Just a third of Colombians support the idea of Santos´possible re-election next year, while 60 per cent oppose it outright. Support for the talks in Havana is also trending downwards; nearly 70% were behind the negotiations as recently as March, while polls this week show the figure dropping to 59%. Worse still, the influential IPSOS “Colombia Opina” (quarterly national navel-gazer) shows 62% of Colombians believe the country is on the “wrong path”.
All this is a far cry from the halcyon days of Santos´ first twelve months in power when he basked in the glory of approval ratings in the 80s, the economy was booming, and the president was the darling of the international community; Time Magazine even devoted its front cover to “The Colombian Comeback” under Santos´ stewardship.
So what has gone wrong? Is this to be expected three years into a government?
Things are not as bad as Santos´opponents would seek to paint. Although the majority don´t back his re-election, 49% of Colombians still have a positive view of the president. Sure, he´s far less popular than Uribe who left office with support in the 70s, but in a country where the executive has such bureaucratic clout (and capacity to mobilize troops), 50% broad acceptance from voters is a strong base from which to win elections.
So if there is reason to take solace in the current figures, there should be no reason for complacency. There is much to applaud in Santos´time in office, but there is much to improve on, and much left undone.
Despite rough economic winds internationally, growth has remained strong (plus 4%) and inflation has kept low. Foreign investment has been down in recent months, but Colombia is recording year on year record-breaking levels of FDI. How this translates into the pockets of ordinary Colombians is another thing, of course.

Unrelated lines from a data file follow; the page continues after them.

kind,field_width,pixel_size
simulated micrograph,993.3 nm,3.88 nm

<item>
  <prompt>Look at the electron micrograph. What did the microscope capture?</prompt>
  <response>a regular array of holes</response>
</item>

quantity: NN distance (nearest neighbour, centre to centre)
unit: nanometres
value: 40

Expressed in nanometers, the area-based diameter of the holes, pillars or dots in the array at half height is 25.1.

Colombia´s place on the world stage continues to improve. Free-trade agreements with the US and the EU have been signed sealed and delivered, and new economic blocs like the Pacific Alliance (with Chile, Peru, and Mexico) have begun. Colombia remains the US´top ally in the region but without alienating itself from his radically left-wing neighbours. Even the OECD has come knocking at Colombia´s door.
The armed forces have delivered a series of historic strikes against the FARC guerrillas during the past three years, taking out the military chief Mono Jojoy and the supreme leader Alfonso Cano under Santos´watch.
Santos´social policy (at least on paper) looks to be moving the gap between rich and poor in the right direction. Colombia is one of the most unequal nations on earth, but official figures at least show positive news in this area. Unemployment has fallen and hovers around 10%, two million jobs have been created, and 1,700,000 Colombians have been lifted out of poverty. The government is also handing over 100,000 new houses for the poorest. We are far from Santos`slogan “Prosperity for all” becoming a reality, but steps are being made.
Yet Santos´crowning achievement – even if it all ends in tears – must be his bold move to enter into peace talks with the FARC. Effectively he is betting his presidency, his place in history on securing an end to the 50 years of conflict that has ravished Colombia. He faces interests on both sides, but has brought together an international coalition and established a rigorous process and agenda for reaching an accord with the nation´s largest terrorist organization to demobilize. He must be applauded for this.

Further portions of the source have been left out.